Every restaurateur has a right to succeed — and to succeed beyond their dreams. I absolutely believe that…and it’s been my life’s work to make that happen. I also believe that, as long as you are learning, paying attention, changing with the times, and taking action you are going to get better and create the restaurants, company, and net worth you desire.
Every Restaurant Does Not Have the Right to Succeed
However, not every restaurant has a right to succeed. Just because you select a site and open does not mean you are going to be successful. But the best and most experienced restaurateurs do not complain when something does not work. They do not blame outside factors. Instead, they learn. You are not supposed to be perfect. But you are supposed to keep learning. Profit and net worth will come from your great units yielding excess cash to more than compensate for the occasional mistake.
In the current market — where gains are harder to come by — it is even more important to take responsibility for your own success and handle the issues that have been either nagging your brain or seemed important until you realized you don’t like listening to nagging…and, wow, those issues really are important.

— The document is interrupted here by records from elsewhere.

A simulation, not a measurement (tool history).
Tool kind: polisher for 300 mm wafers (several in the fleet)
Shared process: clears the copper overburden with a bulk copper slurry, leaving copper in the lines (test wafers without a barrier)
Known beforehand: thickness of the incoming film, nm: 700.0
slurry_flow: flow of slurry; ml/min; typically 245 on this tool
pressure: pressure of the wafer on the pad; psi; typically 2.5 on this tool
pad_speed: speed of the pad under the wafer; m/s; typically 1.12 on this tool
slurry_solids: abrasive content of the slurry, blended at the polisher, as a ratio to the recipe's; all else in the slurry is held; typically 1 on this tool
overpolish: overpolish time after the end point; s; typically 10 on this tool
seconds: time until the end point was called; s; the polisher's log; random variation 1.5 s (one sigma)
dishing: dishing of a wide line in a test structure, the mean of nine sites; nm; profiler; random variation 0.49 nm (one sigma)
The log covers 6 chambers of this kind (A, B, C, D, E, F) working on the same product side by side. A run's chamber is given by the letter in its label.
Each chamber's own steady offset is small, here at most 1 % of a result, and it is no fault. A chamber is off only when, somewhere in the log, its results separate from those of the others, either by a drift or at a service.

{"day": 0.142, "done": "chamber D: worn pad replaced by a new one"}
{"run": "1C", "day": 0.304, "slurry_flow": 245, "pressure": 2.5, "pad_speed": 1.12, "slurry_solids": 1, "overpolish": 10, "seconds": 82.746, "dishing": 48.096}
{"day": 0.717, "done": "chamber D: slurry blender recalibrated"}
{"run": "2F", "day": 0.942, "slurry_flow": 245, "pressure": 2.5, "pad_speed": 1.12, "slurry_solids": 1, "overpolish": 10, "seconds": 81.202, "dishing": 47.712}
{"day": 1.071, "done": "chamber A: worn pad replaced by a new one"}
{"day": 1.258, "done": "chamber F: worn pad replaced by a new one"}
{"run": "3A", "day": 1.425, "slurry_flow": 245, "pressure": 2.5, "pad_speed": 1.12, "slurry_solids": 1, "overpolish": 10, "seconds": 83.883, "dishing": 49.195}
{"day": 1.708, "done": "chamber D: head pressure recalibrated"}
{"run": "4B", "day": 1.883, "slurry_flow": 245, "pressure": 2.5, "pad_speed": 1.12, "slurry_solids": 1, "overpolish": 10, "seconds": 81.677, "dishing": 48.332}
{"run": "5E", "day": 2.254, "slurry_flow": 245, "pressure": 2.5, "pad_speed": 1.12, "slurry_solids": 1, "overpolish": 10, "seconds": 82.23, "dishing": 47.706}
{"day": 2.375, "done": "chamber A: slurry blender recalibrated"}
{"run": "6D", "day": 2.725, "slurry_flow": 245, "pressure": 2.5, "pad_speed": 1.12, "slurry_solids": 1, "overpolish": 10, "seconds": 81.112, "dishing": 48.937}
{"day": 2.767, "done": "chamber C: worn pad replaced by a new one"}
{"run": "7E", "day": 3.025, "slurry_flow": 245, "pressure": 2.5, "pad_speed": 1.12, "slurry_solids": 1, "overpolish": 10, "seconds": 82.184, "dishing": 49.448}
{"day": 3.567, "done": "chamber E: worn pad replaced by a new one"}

4 Lessons From My Best Clients
- One, with highly profitable restaurants, has realized that their financial reporting could be improved. They are doing this to enhance an already strong bottom line.
- Another client tolerated excessive management turnover and is taking steps to change that — which is important because they have connected that to guest count trends.
- Still another client thought expansion was too risky until they identified markets that were nearby, maturing, and ready for their concept. Now, excitement surrounds their team and they expect their highest performing unit to be the one currently in development.
- Yet another client has a differentiator they have not been promoting, but they are going to change that because it will increase guest count and protect them from competition.
If you are an owner of a successful independent restaurant company, you are constantly reviewing budgets, allocating resources, and planning strategy. My best clients are ready to stretch their goals and their organization — not in an outlandish way, but in a way that, when they do accomplish their goals, their team is going to feel powerful and successful. And satisfied that they did this by handling issues they’d known all along were important, but did not know why they had not conquered them…until now.